## Data collection methodology

The information we collected is a by-product of a larger systematic review we conducted related to graph layout algorithms, which included 206 papers---the core of them being the last 7 years of Graph Drawing proceedings, filtering out the papers with no computational evaluations.
We further expanded our collection of graph layout algorithm papers through IEEE search, and the ACM and Wiley digital libraries, to include papers from TVCG and CGF.
For every paper, we collected which features were handled by the graph layout algorithm presented, and what dataset was used in the evaluation. 
In order to find the datasets, we first tried looking for the paper's supplemental material, then tried Googling the name of the dataset or the name of the paper, and if we had not been able to find anything yet, we resorted to emailing the authors. 
When in doubt about the artifact replication policy, we emailed the owners or authors to ask about it. 
In cases where it was explicitly mentioned that approval should be received prior to redistribution, we did not redistribute the datasets. However, when we did not receive an answer or where it was not explicitly stated, we did collect and store the dataset on our own storage solution to preserve it. 
If any owner or author of a dataset discovers their own work linked in our collection and disagrees with this choice, we kindly request them to contact us, and we will promptly remove the entry. Furthermore, we want to emphasize that we do not assert any ownership rights over the datasets listed.

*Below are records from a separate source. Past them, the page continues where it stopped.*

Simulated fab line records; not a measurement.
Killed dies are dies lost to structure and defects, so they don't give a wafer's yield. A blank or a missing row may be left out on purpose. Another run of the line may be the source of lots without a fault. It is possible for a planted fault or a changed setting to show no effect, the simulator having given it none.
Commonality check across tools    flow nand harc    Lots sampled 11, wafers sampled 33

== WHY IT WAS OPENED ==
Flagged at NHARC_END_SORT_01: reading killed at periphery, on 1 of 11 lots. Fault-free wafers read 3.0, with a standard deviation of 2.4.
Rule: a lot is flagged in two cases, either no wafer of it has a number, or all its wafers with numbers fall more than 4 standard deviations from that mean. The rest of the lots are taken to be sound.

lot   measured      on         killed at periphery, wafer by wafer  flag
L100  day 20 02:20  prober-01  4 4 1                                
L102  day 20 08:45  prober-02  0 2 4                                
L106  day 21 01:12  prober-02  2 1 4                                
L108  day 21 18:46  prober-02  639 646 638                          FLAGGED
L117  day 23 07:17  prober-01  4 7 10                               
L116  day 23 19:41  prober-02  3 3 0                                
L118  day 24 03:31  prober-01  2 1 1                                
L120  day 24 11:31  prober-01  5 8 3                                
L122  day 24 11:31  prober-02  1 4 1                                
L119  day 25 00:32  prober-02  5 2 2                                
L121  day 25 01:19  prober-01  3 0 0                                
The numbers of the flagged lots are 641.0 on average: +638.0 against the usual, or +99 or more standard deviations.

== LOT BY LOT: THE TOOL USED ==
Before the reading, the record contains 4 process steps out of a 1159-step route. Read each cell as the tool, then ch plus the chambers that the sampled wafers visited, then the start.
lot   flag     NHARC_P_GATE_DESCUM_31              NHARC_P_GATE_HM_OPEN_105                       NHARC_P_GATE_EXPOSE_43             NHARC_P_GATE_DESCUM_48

- talk about how the graph feature labels were collected
- facilitating comparisons and replication of results <- justification for what we did
- linking to specific papers that use that dataset - not seen in other network repositories!  


In [None]:
#| output: false
#| echo: false
# show literature data column names
literature_data.columns

In [None]:
#| echo: false
literature_data['year'] = pd.to_numeric(literature_data['year'], errors='coerce')
literature_data.dropna(subset=['year'], inplace=True)
literature_data['year'] = literature_data['year'].astype(int)

# Count the number of papers per year
year_counts = literature_data['year'].value_counts().sort_index()

# Ensure all years are represented, even if count is 0
all_years = range(year_counts.index.min(), year_counts.index.max() + 1)
year_counts = year_counts.reindex(all_years, fill_value=0)

# Create a horizontal bar chart
plt.figure(figsize=(8, 8))
bars = plt.barh(year_counts.index, year_counts.values, color='skyblue')
plt.xlabel('Number of Papers', color='gray')
# plt.ylabel('Year')
plt.title('Number of Papers Collected Per Year of Publication', color='gray')

# Adding the text labels on the bars
for bar in bars:
  if bar.get_width() > 0:
    plt.text(bar.get_width() + 0.1, bar.get_y() + bar.get_height()/2, 
             str(int(bar.get_width())), va='center', color='gray', fontsize=8)
             
plt.gca().xaxis.set_major_locator(MaxNLocator(integer=True))
# Set the color of x-axis and y-axis to gray
# plt.gca().spines['bottom'].set_color('gray')
plt.gca().spines['left'].set_color('lightgray')
plt.gca().tick_params(axis='y', colors='gray')

# Turn off the top and right spines
plt.gca().spines['top'].set_visible(False)
plt.gca().spines['right'].set_visible(False)
plt.gca().spines['bottom'].set_visible(False)
plt.gca().xaxis.set_visible(False)

In [None]:
#| echo: False
literature_data['Conference'] = literature_data['Conference'].replace('Computer Graphics Forum', 'CGF')
literature_data['Conference'] = literature_data['Conference'].replace('Information Visualization', 'IV')
literature_data['Conference'] = literature_data['Conference'].replace('Graphics Interface', 'GI')

conference_counts = literature_data['Conference'].value_counts()
conference_counts = conference_counts[conference_counts > 1]

# Sort the conferences so that higher values are at the top
conference_counts = conference_counts.sort_values(ascending=True)

# Create a horizontal bar chart with a categorical colorscheme and adjusted figure size
plt.figure(figsize=(6, 8))  # Adjusted figure size
bars = plt.barh(conference_counts.index, conference_counts.values, color=sns.color_palette("pastel", len(conference_counts)))

# Set title with gray text color
plt.title('Number of Papers Collected Per Conference (More than 1 Entry)', color='gray')

# Adding the text labels on the bars with gray text color and smaller font size
for bar in bars:
    plt.text(bar.get_width() + 0.5, bar.get_y() + bar.get_height()/2, 
             str(int(bar.get_width())), va='center', color='gray', fontsize=10)

# Turn off the x-axis, right and top spines, set left spine color to gray
plt.gca().xaxis.set_visible(False)
plt.gca().spines['left'].set_color('lightgray')
plt.gca().spines['right'].set_visible(False)
plt.gca().spines['bottom'].set_visible(False)
plt.gca().spines['top'].set_visible(False)

# Set the color of y-axis ticks to gray
plt.gca().tick_params(axis='y', colors='gray')

In [None]:
#| echo: False
# count the total Papers
total_papers = literature_data['Conference'].count()
print("Total papers: ", total_papers)